Get looped into 2019's best new show

(Photo by Astrid Stawiarz/Getty Images for Netflix)

What would you do if you had to keep on reliving the same night, over and over again, only for it to end with a random and sudden death?

Well, for the main character in Netflix's newest dark comedy "Russian Doll," being stuck in a "Groundhog Day" time loop is the new reality for Nadia, who is brilliantly played by Natasha Lyonne, a co-creator and co-executive producer of the show. 

Lyonne, who is best known for "Orange Is The New Black" and "American Pie" collaborated with fellow co-creators Amy Poehler and writer and director Leslye Headland on this eight-episode series that follows Lyonne's Nadia as she must relive her 36th birthday because she keeps on dying. And yes, it is somehow a comedy. 

The mystery of Nadia's inevitable death is what immediately draws you into this show. Is she in purgatory? Did she really die? Is this all just a weird dream? It's the perfect show to be on Netflix because you can't wait to get to the next episode to see what happens. 

The show is set in the East Village in New York City, where Nadia encounters an eclectic cast of characters who guide her on this journey of finding out why she can't escape death. Each of these people in her life make her confront the trauma that she has suffered throughout her life, which seems to have bubbled to the top on the night of her birthday. 

The story of "Russian Doll" is a very human story, but the confines that Lyonne and Poehler have created for Nadia and this show is what sets it apart from other TV shows on today and makes it so special and insanely watchable. 

The writing is incredible, and Lyonne spits out every line that Nadia says drenched in sarcasm and spunk. There are so many good one-liners critiquing today's culture, how crazy things were in the '90s and so much more, that you want to go back and hear the line one more time just to laugh again. The subject matter of this show is pretty heavy, but the ease that the characters possess makes things much lighter. You even start to laugh every time Nadia dies, which is an odd, yet hilarious situation to find yourself in. 
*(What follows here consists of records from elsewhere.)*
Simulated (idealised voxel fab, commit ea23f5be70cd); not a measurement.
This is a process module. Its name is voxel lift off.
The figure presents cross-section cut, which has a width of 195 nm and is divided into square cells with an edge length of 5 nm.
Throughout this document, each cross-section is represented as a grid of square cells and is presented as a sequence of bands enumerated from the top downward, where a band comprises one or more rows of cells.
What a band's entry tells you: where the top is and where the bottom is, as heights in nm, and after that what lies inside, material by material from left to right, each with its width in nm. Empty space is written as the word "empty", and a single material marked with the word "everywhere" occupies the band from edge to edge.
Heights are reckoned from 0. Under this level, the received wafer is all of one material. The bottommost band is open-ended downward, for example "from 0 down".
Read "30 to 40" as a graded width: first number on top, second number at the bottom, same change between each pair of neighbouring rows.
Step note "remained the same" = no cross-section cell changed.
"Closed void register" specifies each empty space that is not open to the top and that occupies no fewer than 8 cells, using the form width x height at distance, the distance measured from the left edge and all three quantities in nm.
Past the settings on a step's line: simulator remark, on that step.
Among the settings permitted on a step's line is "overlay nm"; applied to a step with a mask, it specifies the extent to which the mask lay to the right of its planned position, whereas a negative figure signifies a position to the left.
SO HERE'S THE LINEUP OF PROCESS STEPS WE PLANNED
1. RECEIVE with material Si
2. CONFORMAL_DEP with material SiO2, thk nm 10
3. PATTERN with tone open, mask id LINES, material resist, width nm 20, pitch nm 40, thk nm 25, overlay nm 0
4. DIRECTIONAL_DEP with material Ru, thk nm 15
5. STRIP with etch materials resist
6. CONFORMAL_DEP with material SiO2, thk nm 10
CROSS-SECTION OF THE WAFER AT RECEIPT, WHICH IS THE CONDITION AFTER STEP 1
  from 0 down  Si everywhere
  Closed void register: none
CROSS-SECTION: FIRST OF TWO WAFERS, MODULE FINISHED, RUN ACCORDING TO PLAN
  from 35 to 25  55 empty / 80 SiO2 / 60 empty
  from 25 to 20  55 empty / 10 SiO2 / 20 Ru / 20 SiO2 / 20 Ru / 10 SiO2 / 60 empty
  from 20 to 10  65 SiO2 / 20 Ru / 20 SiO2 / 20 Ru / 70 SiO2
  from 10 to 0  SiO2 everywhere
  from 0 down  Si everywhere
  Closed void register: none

But that just comes with the brilliance that is Lyonne and Poehler working together. If you're a fan of Lyonne's work, then "Russian Doll" is right up your alley. Many of Lyonne's characters have a chip on their shoulder (just look at her character Nicky in "Orange Is The New Black", who gets in trouble all the time for her mouth), so it only makes sense that Lyonne created this character for herself who mirrors a lot of the qualities that Lyonne sees in herself. 

"It’s probably something closer to an autobiographical journey on my many dances with death, and skating around it in such a real way in my actual life, that it didn’t feel like a high concept, you know? This was based on my personal experiences, the rocky road I was living on," Lyonne told Rolling Stone in an interview. 

Not only is Lyonne a co-creator, but she also co-writes many of the episodes alongside Poehler and Headland. She also directs some of the episodes. It's practically an all-female production team, which is incredibly refreshing to see. 

Once Nadia starts to figure out her death day puzzle and the pieces begin to come together, that is when the urge comes to watch the show all over again. You start to realize that there might have been clues all along that would have helped you realize what Nadia's situation was in the first place. Little clues are sprinkled through the entire show, which just goes to show how clear of a vision the show's creators had when conceptualizing this project, which according to Lyonne, has been a few years in the making. 

So please go and watch "Russian Doll." It's an incredible story about love, death, family, grieving, mental illness, forgiveness and even gentrification. All of these ideas and themes are slowly unpacked episode after episode, just like an actual Russian doll.